Crystal Fighters are fun to photograph but not really to listen too and having expected so much from Santigold she’s another disappointment. Comparisons always seem to be made between Santigold and MIA, which is a little unfair, but MIA is fantastic to photo. Although it was a really hard task photographing her at Parklife a few years ago, partly because of poor lighting on the Kakadu stage, partly because she never stops still for a single second, those photos are some of my favourite photos I’ve taken at Parklife. I guess Santigold also had to live up to last year’s main stage major female artist performer, Missy Elliott. And that wasn’t ever going to happen. That was another incredible performance and the sort of thing that makes me keep coming back to photograph Parklife.
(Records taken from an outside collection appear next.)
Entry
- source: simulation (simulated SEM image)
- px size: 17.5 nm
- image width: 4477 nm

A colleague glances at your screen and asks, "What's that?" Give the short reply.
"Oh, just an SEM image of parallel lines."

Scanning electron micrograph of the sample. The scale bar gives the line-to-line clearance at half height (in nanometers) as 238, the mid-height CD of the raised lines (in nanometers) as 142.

A quick detour via Sebatien Tellier (who I think I might have been referring to as Jurgen Teller during the day when discussing my photographic plans for the day with some of the other photographers….) I head up to the Kakadu stage for the first and only time of the day. In a way it’s a shame, as having seen it from afar on the walk between the Atoll and Sahara stages, it looked like it had a sizeable crowd throughout the day who were really getting into everything and everyone playing the stage. Digitalsim have brough me here though, another act that I’d enjoyed photographing at an earlier Parklife. Last time was a prime slot on the Sahara stage so it’s surprising that that they’ve been relegated to one of the smaller stages and are playing at a similar time (from memory). Although the stage is much higher than the Sahara stage and the lighting isn’t great I manage to get a few decent shots but also spend a bit of time practising slow shutter sync on the crowd, remembering to turn the flash off when I turn around to focus back on the band.
Although this is The Streets’ final farewell, I can’t remember ever having seen them/him play before. After all these years festival line-ups and who I’ve seen gets a bit blurry (I even had trouble remembering who I’d seen at Parklife when I started writing this post a couple of days later and had to refer back to the program). But I’m 99.9% certain I’ve never experienced Mike Skinner live before, mainly because I’m sure I would have remembered it based on just how good The Streets were tonight. It’s a classic festival performance that has it all; girls flashing their boobs, crowd surfing guys in wheelchairs, naked men (allegedly, it’s referred to from the stage and mentioned in every review I’ve read but I didn’t see anything so it might have just been a figment of stage banter making good copy), and at the heart of it all Mike Skinner, playing up to the crowd, egging them on, encouraging them to support Manly in the NRL Grand Final and still finding time to sing/rap a greatest hits set of songs, with a really tight band, including The Music’s Rob Harvey on guitar, backing him up. I just wish I’d gotten to see them play before, although I’m sure this isn’t the last we’ll hear from him. It’s one of the real highlights of the day.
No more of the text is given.